Boat Stand of Atlanersa

Boat Stand of King Atlanersa
Nubia (Sudan), Gebel Barkal, temple of Atlanersa and Senkamanisken), Napatan Period, reign of Atlanersa, 653–643 B.C.E.
Granite gneiss; Height x length x width, weight: 115 x 152.5 x 152.5 cm, 8164.75 kg (45 1/4 x 60 1/16 x 60 1/16 in., 18000.01 lb.)
Harvard University—Boston Museum of Fine Arts Expedition 1923, MFA #23.728
All photos ©Joan Ann Lansberry, 2014

"During religious festivals in ancient Egypt and Nubia, images of the gods were carried from the temple in shrines set aboard processional boats mounted on long poles and carried on the shoulders of priests. Between the festivals, the boats rested on stands like this one, which was found in its original position in the temple of Amun at Gebel Barkal in Sudan. The front and back of the stand show King Atlanersa supporting the hieroglyphic sign for the sky, symbolizing the heavens through which the sun god's boat was believed to sail.

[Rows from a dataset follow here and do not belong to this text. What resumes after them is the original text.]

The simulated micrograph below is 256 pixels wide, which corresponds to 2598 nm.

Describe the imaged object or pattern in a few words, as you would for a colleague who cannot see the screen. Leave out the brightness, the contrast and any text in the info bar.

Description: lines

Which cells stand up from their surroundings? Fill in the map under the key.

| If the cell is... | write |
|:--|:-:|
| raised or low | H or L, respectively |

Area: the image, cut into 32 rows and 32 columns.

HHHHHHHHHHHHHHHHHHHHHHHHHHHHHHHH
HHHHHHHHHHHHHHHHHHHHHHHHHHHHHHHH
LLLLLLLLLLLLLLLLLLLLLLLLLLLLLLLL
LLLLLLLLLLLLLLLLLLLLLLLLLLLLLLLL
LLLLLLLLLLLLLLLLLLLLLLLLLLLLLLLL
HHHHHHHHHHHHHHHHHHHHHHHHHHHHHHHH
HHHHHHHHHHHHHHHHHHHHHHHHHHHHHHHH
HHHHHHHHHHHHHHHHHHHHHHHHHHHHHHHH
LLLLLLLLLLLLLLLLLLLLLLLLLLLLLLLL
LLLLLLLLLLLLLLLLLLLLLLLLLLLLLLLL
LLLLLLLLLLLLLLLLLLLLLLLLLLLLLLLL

"On the front, two gods tie together the papyrus and lily plants that represnt the union of Upper and Lower Egypt. Two goddesses flank Atlanersa on the back." (From info card.)

"On the sides, Atlanersa and the hawk and jackal headed demi gods of the ancient towns of Pe and Nekhen kneels and beat their chests in accompaniment to the song of a goddess who stands before them with upraised arms. Below them, the papyrus and lily plants are bound together by a pair of fertility figures.(From info card.)